In the interest of full disclosure, I should start by telling you that while researching this editorial, I discovered I’m almost a zero. At least, according to neighborcity.com, which is in the news for recently filing countersuit against the NorthstarMLS and MRIS, naming the National Association of Realtors (NAR) as a co-defendant.

The operator of neighborcity.com, American Home Realty Network (AHRN), alleges both MLS operators are in violation of anti-trust laws, and that the original copyright suit brought by the two MLS operators is just a bogus claim to prevent AHRN from exercising their “right to inform American consumers to assist them in making choices on the biggest purchases of their lives.”

According to their own website, neighborcity.com – owned and operated by AHRN, is an “operational brokerage” by which I believe they mean “paper brokerage” since they don’t actually employ agents. Their business model is, as far as I can tell, based upon receiving referral fees from “non-paper brokerages” that have “non-paper agents” to assist “non-paper consumers” in buying “non-paper houses.” Although, to be fair, buying all those “real” houses does actually generate quite a lot of paper.

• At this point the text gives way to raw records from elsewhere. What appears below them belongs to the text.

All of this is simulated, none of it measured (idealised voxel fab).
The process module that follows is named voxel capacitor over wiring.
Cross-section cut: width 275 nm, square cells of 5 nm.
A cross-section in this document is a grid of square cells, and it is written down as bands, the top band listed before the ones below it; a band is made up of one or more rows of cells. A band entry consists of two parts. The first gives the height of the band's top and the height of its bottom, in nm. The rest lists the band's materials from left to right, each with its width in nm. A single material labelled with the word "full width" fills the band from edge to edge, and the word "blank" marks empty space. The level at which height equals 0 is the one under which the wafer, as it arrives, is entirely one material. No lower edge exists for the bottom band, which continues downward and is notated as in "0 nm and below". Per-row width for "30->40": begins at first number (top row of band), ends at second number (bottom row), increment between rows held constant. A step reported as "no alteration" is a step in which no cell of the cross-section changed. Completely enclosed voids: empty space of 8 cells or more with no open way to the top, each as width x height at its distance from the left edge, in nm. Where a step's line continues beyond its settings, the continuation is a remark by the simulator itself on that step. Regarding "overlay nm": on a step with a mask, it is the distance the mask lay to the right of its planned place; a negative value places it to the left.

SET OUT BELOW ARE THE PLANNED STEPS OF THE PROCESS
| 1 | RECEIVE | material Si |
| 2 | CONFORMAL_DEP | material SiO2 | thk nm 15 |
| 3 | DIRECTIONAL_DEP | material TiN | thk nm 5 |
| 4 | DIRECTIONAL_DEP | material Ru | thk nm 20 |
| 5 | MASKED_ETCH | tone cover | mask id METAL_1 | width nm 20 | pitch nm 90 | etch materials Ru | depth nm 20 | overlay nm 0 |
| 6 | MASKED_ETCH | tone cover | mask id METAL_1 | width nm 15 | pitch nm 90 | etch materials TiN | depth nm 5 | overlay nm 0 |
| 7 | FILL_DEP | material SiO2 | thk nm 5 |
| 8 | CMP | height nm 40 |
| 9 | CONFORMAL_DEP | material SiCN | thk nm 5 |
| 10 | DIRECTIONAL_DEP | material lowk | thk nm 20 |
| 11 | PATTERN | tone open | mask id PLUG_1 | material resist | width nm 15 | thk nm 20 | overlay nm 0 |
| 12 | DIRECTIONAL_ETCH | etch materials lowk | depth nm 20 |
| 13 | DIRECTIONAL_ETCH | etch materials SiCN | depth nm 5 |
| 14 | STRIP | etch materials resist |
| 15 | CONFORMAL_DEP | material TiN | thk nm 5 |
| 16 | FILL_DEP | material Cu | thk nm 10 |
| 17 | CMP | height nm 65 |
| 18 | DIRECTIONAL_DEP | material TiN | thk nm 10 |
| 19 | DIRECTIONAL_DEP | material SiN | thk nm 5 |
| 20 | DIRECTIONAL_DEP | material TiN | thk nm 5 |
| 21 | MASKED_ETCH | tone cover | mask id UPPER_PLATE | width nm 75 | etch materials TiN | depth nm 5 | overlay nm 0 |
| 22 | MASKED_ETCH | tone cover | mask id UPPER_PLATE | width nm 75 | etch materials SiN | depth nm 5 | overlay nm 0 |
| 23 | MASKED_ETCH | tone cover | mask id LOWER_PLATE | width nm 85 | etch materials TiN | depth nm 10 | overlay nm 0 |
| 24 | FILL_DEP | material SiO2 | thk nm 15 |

Operating across different regions

AHRN/neighborcity.com operates with a San Francisco address as a California “brokerage” but the two lawsuits involve MLS services that are far, far, far from the sunny hills and valleys of San Francisco. Which gets to one part of the problem: the collision we’ve repeatedly seen between the competing business models of geographic “flesh-and-blood” brokerages and virtual websites that want to make money in the realm of real estate.

Under CA state law, a real estate brokerage is defined as including anyone that “solicits prospective sellers or purchasers of [real estate],” but are you really a brokerage in St. Paul Minnesota (Northstar) or Maryland (MRIS) if your mailing address is in San Francisco, you don’t employ agents in either Minnesota or Maryland, and your business model is based upon taking a cut of an industry derivative? In other words, do you deserve to be called a stockbroker if you don’t actually buy or sell stocks, but provide information about stock brokers and make a profit every time you refer a friend or relative to a preferred stock broker?

…and then the internet came along…

While I don’t know the complete history behind the evolution of California brokerage law and it’s definition, I’m willing to make a friendly bet that the definition of brokerage has been expanded over the years and widely interpreted to consider any plausible behavior that pertains to real estate as engaging in “brokerage.”

Why? Again, I don’t know for sure, but my hunch is to make it easier for the state to protect consumers from fraudulent or misleading advertising, and to make it easier to bring claims of fair housing violations against a wider audience of individuals. Historically, a broad definition of a brokerage gave the state greater regulatory control over a business that was by its nature (and existing technological limitations) inherently local. And then the internet came along…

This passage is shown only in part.